Are Your AI Responses Average?
AI Superpower #2: Why Roles Matter
Getting the right response from an AI tool depends on who it thinks it is. In my last AI Superpowers essay, I explored how adding context makes AI more useful. This week, I’m building on that idea by helping prompt not what you ask, but who’s answering.
If you want better answers, you first need to find an expert.
🎧 Prefer to listen? Here is the 4-minute audio version, also on Spotify, and Apple.
Who Do You Think You Are?
You’re probably using AI for text-related tasks. Things like, summarize this meeting, draft an email, or analyze this report. Those will get you a response, but most of the time the results are… average. Here’s why:
Non-technical reason: Telling AI what to do is like hiring a verb. It completes the action, but it doesn’t know why it’s doing it or what good looks like. It does the job, without any judgment.
Technical reason: Most chat bots encode text into mathematical vectors, calculate, and then decode it back into words. So when I say “average,” I mean it1—the model picks something near the statistical center of all possible responses. (If this sentence excites you, see NVIDIA Isn’t the Company You Think It Is).
So how do you move AI from average to intentional? Start by giving it a role.
Every Prompt Needs a Protagonist
You’ll get better AI results when you ask it to assume a role. Roles shift tone, structure, and focus toward your intent, and the right one will guide results without extra instruction.
You may not want a financial analyst reviewing a product-launch email—but you might. Either way, AI will step into the role. Just include the role name before your request. So instead of “Review this product launch email” try:
You are a creative director.
Review this product launch email. That single role cue—creative director—will transform a flat summary into something stylistically aware and strategically sharp. The role could be yours, a coworker’s, or one you wish existed on your team.
Adding a role shapes the result’s personality.
Why this matters: Adding a role is like using a lens—it focuses the response and aligns it to your expectations. A role tells the model what to notice, what to ignore, and how to decide what ‘good’ means. Giving AI a role doesn’t just change the words; it changes the reasoning behind them.
The Bottom Line
Roles make AI feel less like a search and more like a colleague. For teams, that means faster drafts more aligned to stakeholder expectations. For creators or analysts, that means content that is closer to your intent on the first try, with fewer iterations.

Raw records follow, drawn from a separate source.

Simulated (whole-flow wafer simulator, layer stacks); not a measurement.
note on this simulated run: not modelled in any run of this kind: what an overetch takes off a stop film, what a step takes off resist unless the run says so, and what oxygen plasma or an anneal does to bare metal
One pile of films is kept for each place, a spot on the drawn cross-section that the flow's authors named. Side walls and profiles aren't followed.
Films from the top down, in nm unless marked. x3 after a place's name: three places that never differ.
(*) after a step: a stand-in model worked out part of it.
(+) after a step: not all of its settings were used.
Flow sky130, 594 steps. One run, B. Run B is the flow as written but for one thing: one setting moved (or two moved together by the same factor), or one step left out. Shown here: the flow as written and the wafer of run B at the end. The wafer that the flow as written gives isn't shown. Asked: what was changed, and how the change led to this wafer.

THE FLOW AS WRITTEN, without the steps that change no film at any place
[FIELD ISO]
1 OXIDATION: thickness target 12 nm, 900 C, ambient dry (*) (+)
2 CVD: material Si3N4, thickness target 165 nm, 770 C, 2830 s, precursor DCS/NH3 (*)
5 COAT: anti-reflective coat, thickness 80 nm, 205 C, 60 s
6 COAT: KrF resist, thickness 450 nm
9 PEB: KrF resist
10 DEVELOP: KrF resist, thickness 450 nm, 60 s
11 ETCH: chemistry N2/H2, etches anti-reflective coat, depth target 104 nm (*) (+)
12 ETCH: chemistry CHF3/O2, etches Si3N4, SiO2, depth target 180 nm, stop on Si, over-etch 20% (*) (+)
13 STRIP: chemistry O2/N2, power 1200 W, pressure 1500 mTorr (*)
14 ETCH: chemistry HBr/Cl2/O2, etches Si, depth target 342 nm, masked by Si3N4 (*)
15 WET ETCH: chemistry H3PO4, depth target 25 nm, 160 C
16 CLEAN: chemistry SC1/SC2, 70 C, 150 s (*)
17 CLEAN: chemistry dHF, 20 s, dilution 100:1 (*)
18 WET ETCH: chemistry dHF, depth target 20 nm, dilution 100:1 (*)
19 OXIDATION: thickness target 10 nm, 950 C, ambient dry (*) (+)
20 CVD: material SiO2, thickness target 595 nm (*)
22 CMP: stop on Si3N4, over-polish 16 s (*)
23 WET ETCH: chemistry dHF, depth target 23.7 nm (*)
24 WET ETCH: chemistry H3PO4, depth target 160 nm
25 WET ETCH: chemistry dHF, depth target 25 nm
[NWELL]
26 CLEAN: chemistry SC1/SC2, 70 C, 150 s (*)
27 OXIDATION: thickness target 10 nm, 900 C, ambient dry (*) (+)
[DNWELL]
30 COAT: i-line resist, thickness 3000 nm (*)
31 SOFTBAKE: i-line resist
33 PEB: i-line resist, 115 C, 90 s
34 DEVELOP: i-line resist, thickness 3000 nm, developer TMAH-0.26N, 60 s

Once you find a few that fit your workflow—the Analyst, the Editor, the Board Advisor, the Mirror—you can reuse them anywhere. Each becomes an extension of your collective intelligence. Before you close this window, test it once:
You are a [role]. Here’s what we’re working on…It doesn’t need to be fancy. Just enough to give it a point of view. Then watch what happens.
This is the second idea in my AI Superpowers series. Over the next few weeks you’ll find some techniques that make AI feel a little more human, and a lot more useful.
Next in the series: Character Notes: How to teach AI to act the part.
Rob Allegar
I’m a lifelong builder and advisor exploring what happens when technology stops behaving like a tool and starts acting like a collaborator. In this newsletter, I explore the space between ideas and execution, and help people build things that matter. roballegar.com
Please share this with someone who dreams of hiring parts of speech.
I feel like I’ve been waiting my whole life to say “I really mean it” after making a point about “average.” Please don’t send me comments about how the mathematical distinctions are different—I know. But in the vector space of dad jokes about math, those concepts are certainly neighbors. And here’s the best part: the joke would be even better if I told it while standing on that cement divider between lanes of traffic.
Get it? “I really mean your results are average… and I’m standing in the median.”